A weather vane, also called a wind vane, is a movable device attached to an elevated object such as a roof for showing the direction of the wind. Very often these are in the shape of cockerels and are called weather cocks. Arrows are also popular, but a multitude of designs have been used.
The weather vane must be balanced so that half its weight is on either side of its axis, but also designed so that the areas exposed to the wind are unequal. This unequal area causes the vane to rotate to minimize the force of the wind on its surface. The design of the vane causes the end with the smallest area to turn into the wind, pointing to the source of the wind. Because winds are named from their source direction, the pointer enables the viewer to name the wind easily. Most simple weather vanes have directional markers beneath the pointer, aligned with the geographic directions. The pointer must be able to move freely on its axis.
Weather cocks, especially those with fanciful shapes, do not always show the real direction of a very gentle wind. This because the figures do not achieve the design balance required in a weather vane: an unequal surface area but balanced in weight.

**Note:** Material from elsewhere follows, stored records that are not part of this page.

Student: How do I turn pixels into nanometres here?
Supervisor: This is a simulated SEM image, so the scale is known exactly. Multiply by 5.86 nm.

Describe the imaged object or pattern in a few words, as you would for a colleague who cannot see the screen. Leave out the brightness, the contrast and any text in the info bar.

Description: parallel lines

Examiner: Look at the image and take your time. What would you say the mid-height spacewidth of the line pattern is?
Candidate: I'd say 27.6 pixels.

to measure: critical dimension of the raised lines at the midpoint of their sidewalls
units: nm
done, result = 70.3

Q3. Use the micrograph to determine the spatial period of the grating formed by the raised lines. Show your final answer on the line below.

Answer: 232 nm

Early weather vanes had very ornamental pointers, but modern wind vanes are usually simple arrows that dispense with the directionals because the instrument is connected to a remote reading station. Also modern wind vanes are mounted with an anemometer, a device that measures wind speed. Co-locating both instruments allows them to use the same axis (a vertical rod). Weather stations of variable quality may be purchased, and these include wind vanes along with several other instruments with dials that can be read comfortably inside a home or office.
To obtain an accurate reading, the weather vane must be located well above the ground and away from buildings, trees, and other objects which interfere with the true wind direction. Changing wind direction can be meaningful when coordinated with other apparent sky conditions, enabling the user to make simple short range forecasts.
Another wind direction device is the windsock used at airports to show wind direction and strength. The wind fills the sock and makes it blow away from the prevailing wind. Strong winds make the sock point almost horizontally, while light airs allow the sock to hang limply. Because of its size, the wind sock can often be seen from the air as well as the ground. Even the most technologically-advanced airports still use windsocks.